Yikes! Stripes!

Did you ever look at a large expensive building covered in glass? That glass is usually coated with some exotic materials to reflect heat in either direction. Some glass manufacturers are even shipping self cleaning glass. If you look hard, some of those large glass panels have stripes on them. Builders and architects hate that; so do I.

The stripes are usually caused by variations in the thickness of the coating material causing light to reflect non-uniform angles. A glass coating company I recently visited was coating sample pieces and was struggling with that same problem. This glass company was vaporizing a super secret liquid precursor for coating glass. In this process the vapor traveled through a very hot slot (as wide as the glass) over hot moving glass where a surface reaction takes place causing it to bond with the glass.
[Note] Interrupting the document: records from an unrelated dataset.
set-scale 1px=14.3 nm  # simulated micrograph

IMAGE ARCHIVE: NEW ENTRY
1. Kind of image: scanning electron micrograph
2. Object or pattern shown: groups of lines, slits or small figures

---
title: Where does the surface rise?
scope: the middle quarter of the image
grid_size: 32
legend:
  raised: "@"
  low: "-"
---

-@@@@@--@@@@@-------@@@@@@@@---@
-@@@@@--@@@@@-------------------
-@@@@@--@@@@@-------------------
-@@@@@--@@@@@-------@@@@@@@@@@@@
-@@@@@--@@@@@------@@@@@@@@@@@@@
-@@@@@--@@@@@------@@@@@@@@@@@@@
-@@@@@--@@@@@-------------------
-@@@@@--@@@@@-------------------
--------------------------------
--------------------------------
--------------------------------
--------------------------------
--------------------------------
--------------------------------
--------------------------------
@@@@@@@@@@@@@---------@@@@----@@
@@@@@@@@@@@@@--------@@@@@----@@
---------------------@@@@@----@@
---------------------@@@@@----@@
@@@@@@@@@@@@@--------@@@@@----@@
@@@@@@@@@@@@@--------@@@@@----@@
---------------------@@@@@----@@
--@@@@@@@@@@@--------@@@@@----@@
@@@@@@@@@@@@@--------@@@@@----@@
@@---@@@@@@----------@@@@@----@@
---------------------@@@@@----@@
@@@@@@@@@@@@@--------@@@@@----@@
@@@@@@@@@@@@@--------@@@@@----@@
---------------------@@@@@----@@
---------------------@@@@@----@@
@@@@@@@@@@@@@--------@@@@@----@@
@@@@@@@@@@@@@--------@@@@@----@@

The natural thought is that the glass is speeding up or slowing down when passing under the slot causing variations in the coating thickness. A lot of money was spent trying to correct this to no avail. The actual problem turned out to be incomplete vaporization of the liquid. When a vapor containing large droplets of liquid hits a hot surface it rapidly expands causing a sudden increase in pressure. These pressure spikes basically blow the vapor away causing thin areas in the coating as wide as the slot. These pressure spikes were happening at surprisingly regular intervals causing beautifully striped glass, (if you like that sort or thing).

So, we did the math on flow rates, vapor pressure, temperature and partial pressure and built a new Brooks direct liquid injection vaporizer that wouldn’t spit liquid. We installed the new vaporizer and coated some glass. Yikes no more stripes! High fives all around! I love seeing happy customers.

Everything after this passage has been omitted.